Tuesday, October 23, 2007

Great Plains and "The Way Forward?"

I am in Estes Park at the Stanley Hotel with the killer GPI region of Campus Crusade for Christ - they are having a discussion on 'The Way Forward' - the new directional direction from the National Team of the campus ministry.

You can look at the PowerPoint here - but here are some questions being asked by these leaders?

  • What systems are in place for coaching these new teams - how does that look?
  • What thought is given to getting more people on the ground?
  • Tension between organizational control and expansion?
  • What is a missional team anyway?
  • Are we going to have the same success criteria?
  • Does this mean that the local level with have more authority?
  • How doest this look in partnerships on campus? Internationally?
  • The strategic priorities - what exactly are these?
  • Is this initiated at the local level / regional level?
  • Is this an expansion of scope / or just a serious allocation to scope?
  • Is there a bigger change coming? or is this it?
There seems to be a lot of confusion on missional teams. I love the GPI leadership is because they are honest about the confusion - and not trying to answer questions that they are not sure of the answers to. Good job.

Sunday, October 14, 2007

Supernatural on Campus

The speakers at Supernatural at UCLA are Banning Libscher, Jaeson Ma and Neil Cole. I dont know Banning Liebscher, but I am sure he is the reasl deal since he is hanging with Jaeson and Neil - this conference should be a good time.

Here is what it is about: Campus Church Networks presents "Supernatural on Campus" a college revival conference to equip and empower student missionaries to awaken a generation to the love of God, make disciples and move in signs, wonders, and miracles to transform their campuses for God's glory. Cool.

Monday, October 08, 2007

Texas Retreat #2

On Sunday morning we tackled, in an interactive way, six principles of kingdom growth.

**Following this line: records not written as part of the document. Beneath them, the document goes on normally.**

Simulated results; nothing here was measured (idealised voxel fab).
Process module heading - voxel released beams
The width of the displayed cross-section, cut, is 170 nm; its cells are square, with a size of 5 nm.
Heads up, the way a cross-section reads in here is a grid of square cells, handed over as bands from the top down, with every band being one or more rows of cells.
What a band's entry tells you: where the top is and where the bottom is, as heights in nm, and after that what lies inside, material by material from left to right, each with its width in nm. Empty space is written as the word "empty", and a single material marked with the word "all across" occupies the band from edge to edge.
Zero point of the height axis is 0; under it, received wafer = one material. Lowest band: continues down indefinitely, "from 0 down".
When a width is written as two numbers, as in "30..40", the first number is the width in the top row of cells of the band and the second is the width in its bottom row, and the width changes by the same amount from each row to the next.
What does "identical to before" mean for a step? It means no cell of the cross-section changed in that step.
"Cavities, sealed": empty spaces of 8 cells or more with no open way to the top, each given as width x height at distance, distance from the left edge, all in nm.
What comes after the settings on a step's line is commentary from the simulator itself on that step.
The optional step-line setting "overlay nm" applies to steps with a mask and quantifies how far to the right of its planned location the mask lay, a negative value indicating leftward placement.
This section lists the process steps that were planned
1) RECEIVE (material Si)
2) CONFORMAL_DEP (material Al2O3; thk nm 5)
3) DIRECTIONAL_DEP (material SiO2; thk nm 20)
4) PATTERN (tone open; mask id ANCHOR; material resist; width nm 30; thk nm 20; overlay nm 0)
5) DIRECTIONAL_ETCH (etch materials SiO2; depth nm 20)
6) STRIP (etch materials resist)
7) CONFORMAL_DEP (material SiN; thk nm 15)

  • The Principle of Abide / Obedience (of being a disciple) (John 15)
  • The Principle of Sowing (the Farmer of Mark 4)
  • The Principle of Oikos (Households) (Matthew in Mark 2)
  • The Principle of “People of Peace” (the Samaritan woman of John 4)
  • The Principle of Apostolic Mission (The 70 in Luke 10)
  • The Principle of Mission Focused Prayer (Jesus from Matthew 9)
On hindsight, I think I tried to cram to much of this in and would be better served to space it out over the weekend. I had the whole group divided in teams of five representing their campuses. Each team had a big poster board and a scribe as they worked the process.
  • On Abide we covered divine truth, nurturing relationships and apostolic mission.
  • On Sowing, we worked through observations of the farmer, seed and soil.
  • On households they listed each 'tribe' they could identify on their campus
  • On POP we talked about the seed surfacing people who are ready to respond
  • On mission, each team spent 10 minutes building a quick plan to 'out themselves and the gospel' among a few of the tribes they had identified in less than a 48 hour period. This is where we spent most of our time.
By the end of the time, there were a number of good plans in place and a number of teams were really excited about what could happen. However, I must admit that it was a bit too rushed and I think many of the students where simply not thinking bold enough (or concrete enough). I could have done a better job pushing the boldness quotient.

Time will tell.

Sunday, October 07, 2007

Texas Retreat #1

I spent the weekend in the great state of Texas hanging with students from San Marcos, Houston, San Antonio, Laredo, Austin and Dallas-Ft. Worth at Camp Tejas near Giddings. The Cru staff from theses cities are doing a great job tackling the spiritual movements in all its complexities. Hats off to Erin, Ken, John, Lori, David, Sal, Lance, Mark, Cody, Becca, Doug and the rest. They are seeing some great things happen.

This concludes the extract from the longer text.